Here he is, writing (at the BBC’s invitation) on their College of Journalism blog last month:

UK media blind with indignation at Strasbourg court

Some extracts will give you a flavour:

Our politicians have set a shrill tone and made some misleading attacks on the supposed mission creep of the Strasbourg court…

Those cries of foul have been amplified in the media. The result is that a hot-and-bothered strand of UK popular opinion is encouraged to believe in a conspiracy of foreigners to force Britons, against their better judgment, to protect criminals over the interests of law-abiding citizens. The ECHR is imperfect – as any court or judiciary may be – but the picture is wildly out of kilter with reality.
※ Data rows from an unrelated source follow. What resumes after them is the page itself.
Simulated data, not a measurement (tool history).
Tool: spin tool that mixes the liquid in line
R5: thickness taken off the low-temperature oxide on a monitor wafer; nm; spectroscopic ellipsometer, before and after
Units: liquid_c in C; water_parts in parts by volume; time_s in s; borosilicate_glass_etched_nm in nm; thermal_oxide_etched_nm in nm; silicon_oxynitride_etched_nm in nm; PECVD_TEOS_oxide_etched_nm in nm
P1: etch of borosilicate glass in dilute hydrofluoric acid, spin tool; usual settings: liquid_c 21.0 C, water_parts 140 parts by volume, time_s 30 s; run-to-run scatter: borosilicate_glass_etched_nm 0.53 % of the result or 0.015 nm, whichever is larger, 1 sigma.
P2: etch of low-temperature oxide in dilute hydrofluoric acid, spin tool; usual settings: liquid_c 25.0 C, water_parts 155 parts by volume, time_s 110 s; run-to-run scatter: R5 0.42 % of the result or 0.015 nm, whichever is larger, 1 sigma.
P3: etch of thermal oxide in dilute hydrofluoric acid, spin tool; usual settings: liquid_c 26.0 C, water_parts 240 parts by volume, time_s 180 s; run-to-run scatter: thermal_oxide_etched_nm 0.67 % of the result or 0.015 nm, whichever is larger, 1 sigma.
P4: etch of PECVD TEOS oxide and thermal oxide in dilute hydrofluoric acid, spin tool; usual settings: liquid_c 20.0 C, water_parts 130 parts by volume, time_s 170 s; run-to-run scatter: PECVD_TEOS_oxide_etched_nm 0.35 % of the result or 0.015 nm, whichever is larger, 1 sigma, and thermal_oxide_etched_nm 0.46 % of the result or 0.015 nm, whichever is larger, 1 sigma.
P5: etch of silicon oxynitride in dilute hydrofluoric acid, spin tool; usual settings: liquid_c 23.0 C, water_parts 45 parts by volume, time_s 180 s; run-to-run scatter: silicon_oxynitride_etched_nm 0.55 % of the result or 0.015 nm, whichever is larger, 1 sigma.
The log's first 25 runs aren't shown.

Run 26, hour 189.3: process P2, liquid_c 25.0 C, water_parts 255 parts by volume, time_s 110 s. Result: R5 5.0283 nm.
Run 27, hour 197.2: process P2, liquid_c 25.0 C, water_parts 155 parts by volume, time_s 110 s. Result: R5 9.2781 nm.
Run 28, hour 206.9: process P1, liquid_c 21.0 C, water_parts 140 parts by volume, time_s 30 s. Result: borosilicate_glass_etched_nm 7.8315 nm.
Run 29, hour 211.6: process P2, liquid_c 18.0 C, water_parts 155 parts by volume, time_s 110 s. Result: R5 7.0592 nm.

How has this hostile caricature of the Strasbourg court as a sort of predatory enemy of British interests emerged in the media?

It is the envy of people in large parts of the world…

What particularly struck me was this passage:

…the record shows that mandatory rulings from the court have helped Britain to improve its patchy human rights record on issues where political or popular opinion had seemed implacably opposed to change.

Examples are the judgements banning corporal punishment; and those requiring changes to the control order regime set up by the Blair government, as well as sweeping stop and search powers for the police.

Thank goodness for the ECHR for allowing a judicial elite to dismiss “political or popular opinion”!

Who would have thought a former BBC European Affairs correspondent was so firmly in the ‘anti-populist’ pro-European camp?

On of the few comments on the CoJo blog says, “I think the BBC should stay out of politics and refrain from inviting its friends to put the BBC point of view.”

Sounds right to me.

An inconvenient vote

Graham Dines of East Anglia Times weighs in on on the BBC’s (lack of) coverage of UKIP in the Norwich North by-election.

Out of fairness to the BBC, I can see how they are straining to accommodate the unpalatable rise of the Conservative opposition. They need some solace and we can’t expect them to reflect the full range of sentiment opposed to theirs, can we? Can we?

“Just why the BBC decided that the Greens were more meritworthy than UKIP is not difficult to discern. It’s all down to the unpalatable policy of quitting the EU. UKIP goes against the authorised version of Britain’s relationship with Europe and therefore should be ridiculed.”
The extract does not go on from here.